I think the clock issue is the least of your problem here but I'll explain it.
When you record something with an A/D converter there is a clock at (for instance) 44,100 beats per minute. Every clock beat you write 16 bits of information to the hard drive. The problem is that no two clocks are exactly the same (one clock runs faster than the other) and you have clock drift. I used to record to an H120 and an R09, pull up the 2 files on the the computer, and one is a tiny bit slower than the other and you have to stretch one or the other, which is a pain in the butt. Seth's point was that if you recorded with 2 applications (Audacity to record the V3 input, and Soundforge to record the UA-5 input) then you could theoretically end up with the same problem as 2 recorders. If they both standardized on the computers clock it wouldn't be a problem. But who wants to run 2 applications? What you want is one program that will look at 4 channels on the screen.
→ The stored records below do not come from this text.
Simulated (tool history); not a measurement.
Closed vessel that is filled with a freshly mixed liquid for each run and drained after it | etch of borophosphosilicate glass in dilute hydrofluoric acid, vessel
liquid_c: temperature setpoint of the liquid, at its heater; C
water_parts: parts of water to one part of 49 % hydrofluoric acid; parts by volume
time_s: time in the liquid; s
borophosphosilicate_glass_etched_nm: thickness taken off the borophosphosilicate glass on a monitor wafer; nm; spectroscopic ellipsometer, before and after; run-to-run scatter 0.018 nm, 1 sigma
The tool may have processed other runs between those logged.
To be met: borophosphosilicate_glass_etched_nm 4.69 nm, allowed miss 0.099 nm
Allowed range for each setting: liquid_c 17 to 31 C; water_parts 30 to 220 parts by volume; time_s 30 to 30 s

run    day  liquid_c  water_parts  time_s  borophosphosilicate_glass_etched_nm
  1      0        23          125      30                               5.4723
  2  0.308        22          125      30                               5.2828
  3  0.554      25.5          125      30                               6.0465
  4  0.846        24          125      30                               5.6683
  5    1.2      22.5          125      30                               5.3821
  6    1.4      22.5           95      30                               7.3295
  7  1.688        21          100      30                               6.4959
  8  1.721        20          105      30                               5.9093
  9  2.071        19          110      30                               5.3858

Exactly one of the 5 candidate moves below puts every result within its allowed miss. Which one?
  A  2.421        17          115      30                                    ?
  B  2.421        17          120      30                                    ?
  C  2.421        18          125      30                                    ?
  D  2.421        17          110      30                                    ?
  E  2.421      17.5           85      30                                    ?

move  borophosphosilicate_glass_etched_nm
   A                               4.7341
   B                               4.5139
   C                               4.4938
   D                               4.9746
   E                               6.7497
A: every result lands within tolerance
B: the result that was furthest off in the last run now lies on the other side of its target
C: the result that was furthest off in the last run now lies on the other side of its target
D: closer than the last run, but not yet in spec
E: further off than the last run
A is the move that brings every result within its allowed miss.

Most standard soundcards have 2 inputs. Others have 4 or 8 or 16 channels... all in one hardware box which connects to your computer via USB or Firewire. Most software can handle that just fine because it's talking to one hardware device. You tell the software which input tracks to record, and it works.
But that's not what you have. What you have is "a bunch of little soundcards instead of one big". It's like stuffing different soundblaster cards into the back of a PC's PCI slots, and trying to tell it which one to use. To software that is a HUGE difference. You have to find software that is happy with multiple soundcards. Such software exists but I'm not sure which ones.
One option may be to buy a device... I can't remember that name... but there were some devices which you plug into a computer's PCMCIA card and there was this octopus of cables for which you could plug in. Then you run V3 digi > 1 leg of octopus, and UA-5 digi > another leg of octopus and to your computer it looked like "one big soundcard", and then you can use Audacity. I haven't seen of of these things in a while. They were very expensive new, but they show up cheap in the yardsale on occasion.
You still don't have an answer, but maybe you understand the challenges and what to look for.